Today's trailer happy hour: Ursula K. Le Guin, scheming assistants, and John Malkovich's weird hair

Today's trailer happy hour: Ursula K. Le Guin, scheming assistants, and John Malkovich's weird hair

Welcome back to Trailer Happy Hour, where we got the trailers, you got the eyes, and together, we make the magic happen. Today, we’ve got Sylvester Stallone breaking out of prison yet again, Mark Wahlberg growling at people, and some assistants trying to get their bosses to touch faces, so let’s dive right in.


First up: Wahlberg’s new thriller Mile 22. Now, we know that director Peter Berg probably wants us focused on how gritty his frequent collaborator Wahlberg is being—or at least on all this tough-guy, “You don’t intimidate me, fuck-o” dialogue. But honestly, we can’t stop staring at John Malkovich’s head. With no intention of bald-shaming the prolific actor, we have to say: “Crewcut” is not a look that works for him, no matter how much of a military hardass he’s supposed to be.


Next, we’ve got Set It Up, one of roughly a jillion new projects Netflix has lined up for itself this year. The rom-com stars Zoey Deutch and Glen Powell as stressed-out assistants who try to set up their respective bosses (Lucy Liu and Taye Diggs) in order to ease the workload on themselves. But will they fall in love, too? Yes, almost certainly. The movie comes out on June 15.


Meanwhile, the slightly lighter side of the tough-guy violence spectrum is also getting represented today, with the new trailer for Sylvester Stallone’s Escape Plan 2: Hades. Stallone’s expert jail-breaker has traded one giant slab of human muscle for another this time, swapping in Dave Bautista for the first film’s Arnold Schwarzenegger. (Also, there’s a whole “human zoo/gladiator arena” element to this latest high-tech jail, one that looks to ensure lots of fight club shenanigans along the way.)

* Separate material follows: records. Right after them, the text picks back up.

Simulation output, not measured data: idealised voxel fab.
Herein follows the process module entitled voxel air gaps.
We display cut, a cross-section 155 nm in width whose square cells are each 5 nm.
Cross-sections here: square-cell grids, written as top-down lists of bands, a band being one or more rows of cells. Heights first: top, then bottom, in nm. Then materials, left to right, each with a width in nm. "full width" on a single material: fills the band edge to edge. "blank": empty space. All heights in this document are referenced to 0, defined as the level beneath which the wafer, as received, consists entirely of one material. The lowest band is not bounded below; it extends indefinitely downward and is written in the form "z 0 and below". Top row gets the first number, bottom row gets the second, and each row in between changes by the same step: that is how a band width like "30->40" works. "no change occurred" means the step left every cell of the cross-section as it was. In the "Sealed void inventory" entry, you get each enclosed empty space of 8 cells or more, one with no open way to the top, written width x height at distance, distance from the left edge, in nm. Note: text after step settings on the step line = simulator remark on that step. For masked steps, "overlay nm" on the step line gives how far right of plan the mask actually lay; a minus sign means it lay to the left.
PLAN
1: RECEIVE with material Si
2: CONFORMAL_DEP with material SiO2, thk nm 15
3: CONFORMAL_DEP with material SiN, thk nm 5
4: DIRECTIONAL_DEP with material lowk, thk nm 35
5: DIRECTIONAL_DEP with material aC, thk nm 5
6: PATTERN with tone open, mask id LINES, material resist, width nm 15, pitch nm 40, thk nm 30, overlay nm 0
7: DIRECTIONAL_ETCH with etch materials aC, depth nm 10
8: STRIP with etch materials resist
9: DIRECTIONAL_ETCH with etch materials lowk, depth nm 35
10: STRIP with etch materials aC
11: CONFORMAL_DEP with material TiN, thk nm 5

Finally, we’ve got something altogether more sober, if no less joyful in its own way: a new trailer for the biopic Worlds Of Ursula K. Le Guin. The Earthsea author died earlier this year, but the documentary—from Arwen Curry—charts the impact of her life, from her beloved novels for readers of all ages and generations, to her fierce battles to refuse to be labeled by anyone else as she explored the realms (and tricky personal politics) of speculative fiction.